They've been likened to Bugs Bunny and Daffy Duck, Miles Davis and John Coltrane, Jackie Chan and Chris Tucker, Ike and Tina Turner, the Mario Brothers and a host of other dynamic duos, but Kyle Strong, 19, and Vladimir Gutman, 19, both agree that there is one thing that separates them from the rest of riffraff. They're just... "better".

Strong and Gutman, both Northwestern University sophomores in the Weinberg College of Arts and Sciences, are the inspiration for the "morbid" and "tasteless" humor of "'Kyle'+ VLAD", a webcomic written and illustrated by Matt Shore of twinshore.com. A comic that doesn't shy away from asking its readers the age-old question, "What do you do with a 123lbs. dead sorority girl?"

"It was a true facebook romance," Strong says. He fiddles with the top of a coffee mug as he describes how Gutman went out of his way meet Strong after he discovering through the facebook.com that they shared a love of the obscure Lars von Trier film, "Dogville". "This oafish character yelled something like 'dogs feet' at me." Strong almost stares down Gutman before continuing, "I almost wet myself."

It's either late Thursday night or early Friday morning, Strong and Gutman are in their dorm room on the third floor of Chapin Hall, reclining in office chairs they foraged out of a dumpster. The chairs are located in a workspace adjacent to a tent like structure adorned with pastel colored pillows that has been called at one time or another "The Cucumber Lounge", "The Opium Den", and "Sex-Fort". The dorm room walls are lined with posters that attempt to look iconoclastic. Gutman is wearing a yellow t-shirt and khaki colored women's sweatpants. Strong is in a grey hooded sweatshirt and what appear to be designer jeans.

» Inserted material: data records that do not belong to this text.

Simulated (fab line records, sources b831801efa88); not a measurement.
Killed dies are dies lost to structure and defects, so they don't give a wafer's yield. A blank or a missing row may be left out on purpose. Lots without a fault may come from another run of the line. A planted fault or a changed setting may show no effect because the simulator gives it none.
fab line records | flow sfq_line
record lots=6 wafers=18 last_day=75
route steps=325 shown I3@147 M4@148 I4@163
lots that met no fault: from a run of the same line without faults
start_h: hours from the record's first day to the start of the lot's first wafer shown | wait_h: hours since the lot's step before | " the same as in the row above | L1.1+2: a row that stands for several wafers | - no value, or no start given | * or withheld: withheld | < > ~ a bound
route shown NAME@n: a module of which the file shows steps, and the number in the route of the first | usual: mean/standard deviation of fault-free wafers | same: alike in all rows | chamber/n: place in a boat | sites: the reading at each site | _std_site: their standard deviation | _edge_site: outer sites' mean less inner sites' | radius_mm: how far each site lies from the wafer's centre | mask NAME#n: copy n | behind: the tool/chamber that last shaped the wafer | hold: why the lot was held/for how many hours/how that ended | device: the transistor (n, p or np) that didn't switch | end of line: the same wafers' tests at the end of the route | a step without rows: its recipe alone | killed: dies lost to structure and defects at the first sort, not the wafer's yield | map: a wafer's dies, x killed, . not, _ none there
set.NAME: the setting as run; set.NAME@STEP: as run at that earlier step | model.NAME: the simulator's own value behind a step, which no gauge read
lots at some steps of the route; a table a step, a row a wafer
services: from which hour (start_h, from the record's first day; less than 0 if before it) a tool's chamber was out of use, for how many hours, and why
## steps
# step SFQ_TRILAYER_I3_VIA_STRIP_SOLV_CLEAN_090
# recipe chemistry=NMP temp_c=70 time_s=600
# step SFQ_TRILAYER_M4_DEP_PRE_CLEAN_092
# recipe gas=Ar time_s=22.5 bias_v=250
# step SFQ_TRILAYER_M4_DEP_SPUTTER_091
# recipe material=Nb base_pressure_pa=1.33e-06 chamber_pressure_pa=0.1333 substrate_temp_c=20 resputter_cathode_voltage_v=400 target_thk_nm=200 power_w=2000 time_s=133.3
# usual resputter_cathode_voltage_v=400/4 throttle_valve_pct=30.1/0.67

"I'd describe Vlad as blatantly homicidal," said Matt Shore writer and illustrator of "'Kyle'+ VLAD". "And I'd describe Kyle as latently heterosexual."

Strong is double majoring in art history and English, and Gutman in political science and communications. But the two are either well versed in everything, or just good at faking it.

The conversation is kinetic; Gutman and Strong can't stick to one subject, and nothing is sacred. Before the night has ended the two will have gone to great lengths to offend court stenographers, homosexuals, migrant farmers, folk singers from Alabama, their girlfriends, and perhaps even each other. Gutman laughing at his own jokes. Strong keeping his delivery deadpan.

"We're both pretentious art house type people," Gutman said drinking Fiji Water out of a paper cup. Between jokes, the two eye each other almost awkwardly through their glasses.

"I like colors," Strong says "...and words."

"And I like the sound of my own voice," Gutman replies.